WASHINGTON — A Republican group plans to run ads in the home states of nearly two dozen GOP senators during next week’s impeachment trial, pressuring them to vote to convict former President Donald Trump and bar him from holding office again.
The Republican Accountability Project is spending a half-million dollars on television advertisements that will begin airing on Fox News starting Monday and are aimed at 22 senators the group views as potential votes for conviction. The group has pledged to spend $50 million defending GOP lawmakers who cross Trump.
Senate Minority Leader Mitch McConnell, R-Ky., who has signaled he is open to convicting Trump but recently voted along with 44 of his GOP colleagues to dismiss the trial as unconstitutional, is among the lawmakers featured in the ads.
“Sen. McConnell, Donald Trump incited an attack on our Capitol. It’s up to you to convict and disqualify him,” the narrator of the ad that will run in Kentucky says.
Individualized versions of the ads that use footage of the Jan. 6 Capitol riot and Trump’s remarks to supporters on alleged election fraud and corruption earlier that day will air throughout the first week of the impeachment trial, as will a generic national ad calling on Republicans in the Senate to vote for conviction.
“We’re going to the Capitol to make your voices heard, because you’ll never take back our country with weakness,” Trump says in the commercials. “We will stop the steal. If you don’t fight like hell, you’re not going to have a country anymore.
The ad set to air in North Carolina targets both of the state’s senators, Thom Tillis and Richard Burr. A Kansas ad calls out Sen. Jerry Moran. And in Texas, the ad is aimed at Sen. John Cornyn.
Statewide commercials also put pressure on Sen. Pat Toomey of Pennsylvania, John Thune of South Dakota, John Barrasso of Wyoming, Richard Shelby of Alabama, Chuck Grassley of Iowa, Susan Collins of Maine, Bill Cassidy of Louisiana, Ben Sasse of Nebraska, Mitt Romney of Utah, Rob Portman of Ohio and Sen. Shelley Moore Capito of Wyoming, among others.
The Republican Accountability Project also plans to drive a mobile billboard around the Capitol complex, which is still under heavy security, on Tuesday and Wednesday to encourage Trump’s conviction.
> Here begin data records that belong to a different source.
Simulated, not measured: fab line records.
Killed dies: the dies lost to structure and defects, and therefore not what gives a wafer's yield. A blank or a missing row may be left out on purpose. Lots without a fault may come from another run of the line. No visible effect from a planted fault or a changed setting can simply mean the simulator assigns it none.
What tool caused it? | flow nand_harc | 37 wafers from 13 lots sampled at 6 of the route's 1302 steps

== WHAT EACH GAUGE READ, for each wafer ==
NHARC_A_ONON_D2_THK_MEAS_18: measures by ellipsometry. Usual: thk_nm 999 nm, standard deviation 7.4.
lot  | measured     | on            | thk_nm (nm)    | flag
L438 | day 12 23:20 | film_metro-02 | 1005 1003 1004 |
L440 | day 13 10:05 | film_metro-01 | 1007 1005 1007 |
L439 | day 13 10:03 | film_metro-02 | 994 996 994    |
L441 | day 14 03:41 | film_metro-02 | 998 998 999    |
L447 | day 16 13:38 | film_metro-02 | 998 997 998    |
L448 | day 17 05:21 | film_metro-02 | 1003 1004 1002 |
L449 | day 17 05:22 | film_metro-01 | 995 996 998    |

“This is Mitch McConnell and Republican senators’ last chance to put a stake through Donald Trump’s political future,” Sarah Longwell, the executive director of the project’s umbrella group, Defending Democracy Together, told McClatchy.
“If you convict him and you bar him from holding office in the future, not only does it mean he can’t run again as a Republican nominee, but he can’t create his own party and run as the Patriot Party nominee,” she added.
After only five Republican senators voted to proceed with Trump’s trial last month, opponents of the former president have an uphill climb to secure at least 17 GOP votes that will likely be needed to secure a conviction.
While Longwell acknowledged that many of the senators her group is targeting are “longshots,” she said they believe it is possible that as evidence is presented during the trial, McConnell could argue to his caucus that Trump must be kept from ever holding office again.
“It is both the right thing to do morally, it is also the right thing for them to do politically,” Longwell said. “If they do not take this shot at convicting Trump and barring him from holding public office, he is going to continue to run their party for the foreseeable future.”
The House moved swiftly in January to vote to impeach Trump while he was still in office following the Capitol riot. Ten House Republicans, including Reps. Adam Kinzinger of Illinois, Liz Cheney of Wyoming and Tom Rice of South Carolina, voted for impeachment.
The Senate is slated to begin its trial Feb. 9. A conviction would require support from two-thirds of the senators in a 100-member body that is split evenly between Republicans and Democrats.
Trump’s legal team has argued that conviction and attempts to keep the former president from serving in the White House again are unconstitutional because the impeachment trial is taking place after his term ended.